The press room of the White House has a secret.

white house press room

Photo credit: WikiUser Kellerbn

You’ve probably seen the Press Room of the White House a thousand times–the place where the President stands behind a podium, addressing a roomful of reporters clamoring to ask uncomfortable questions.

What you probably don’t know is that the Press Room has a secret. A secret buried for more than 40 years. If one day the floor gave way beneath the president, the leader of the free world would wind up landing in, of all things, the deep end of an empty indoor swimming pool.


Photo credit: White House Museum

To understand why, you have to look back 80 years, to when Franklin Roosevelt was president of the United States. The then president had afflicted with polio just before the age of 40, and was completely paralyzed from the waist down–the extent of his paralysis was carefully hidden from the public through the use of leg braces and a cane during speeches and photo opportunities.

In the early years of his recovery, Roosevelt found that swimming was an ideal means of exercising his body, including his emaciated legs. So a swimming pool was installed in what had been a basement laundry. The pool was cutting edge, “featuring underwater lighting, sterilizers and the latest gadgets.” It continued to be used in the presidencies to follow–JFK’s father even commissioned a Caribbean mural that covered three of the four walls in the pool room.

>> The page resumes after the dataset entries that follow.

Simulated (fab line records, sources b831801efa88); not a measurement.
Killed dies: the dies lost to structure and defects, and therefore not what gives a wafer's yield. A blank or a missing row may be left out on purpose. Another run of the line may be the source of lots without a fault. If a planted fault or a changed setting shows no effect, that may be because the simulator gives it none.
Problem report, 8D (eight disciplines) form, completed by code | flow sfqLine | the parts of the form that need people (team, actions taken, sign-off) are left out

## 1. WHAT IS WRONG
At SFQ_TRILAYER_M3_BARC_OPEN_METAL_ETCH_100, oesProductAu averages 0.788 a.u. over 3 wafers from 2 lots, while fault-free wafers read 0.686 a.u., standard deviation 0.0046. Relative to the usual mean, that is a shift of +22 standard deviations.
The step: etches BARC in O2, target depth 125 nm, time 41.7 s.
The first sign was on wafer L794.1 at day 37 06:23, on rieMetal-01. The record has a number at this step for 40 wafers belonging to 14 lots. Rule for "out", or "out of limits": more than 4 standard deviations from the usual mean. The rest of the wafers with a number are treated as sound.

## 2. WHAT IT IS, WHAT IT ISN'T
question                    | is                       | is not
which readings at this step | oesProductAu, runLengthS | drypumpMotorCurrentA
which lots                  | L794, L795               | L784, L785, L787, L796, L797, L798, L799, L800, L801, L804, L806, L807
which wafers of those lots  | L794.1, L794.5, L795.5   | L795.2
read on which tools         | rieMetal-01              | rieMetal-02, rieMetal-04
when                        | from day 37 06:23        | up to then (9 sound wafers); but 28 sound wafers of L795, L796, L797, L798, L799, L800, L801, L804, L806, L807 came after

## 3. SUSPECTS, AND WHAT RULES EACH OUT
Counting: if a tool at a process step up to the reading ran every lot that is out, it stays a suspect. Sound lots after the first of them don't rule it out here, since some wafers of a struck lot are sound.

Photo credit: White House Museum

Unfortunately, the need to more easily communicate with the modern world doomed the privacy of the pool. In the early years of Richard Nixon’s presidency, a floor was laid over the pool, and was remodeled into what is the now-familiar James S. Brady Press Briefing Room. While hidden from view, the pool still exists, albeit filled with thousands of feet of cable running to lighting and various computer servers and other bits of technology. Celebrities who get the full uncensored tour of the White House have taken to signing the hidden tile walls of the waterless swimming pool.

Perhaps one day it will see the light again.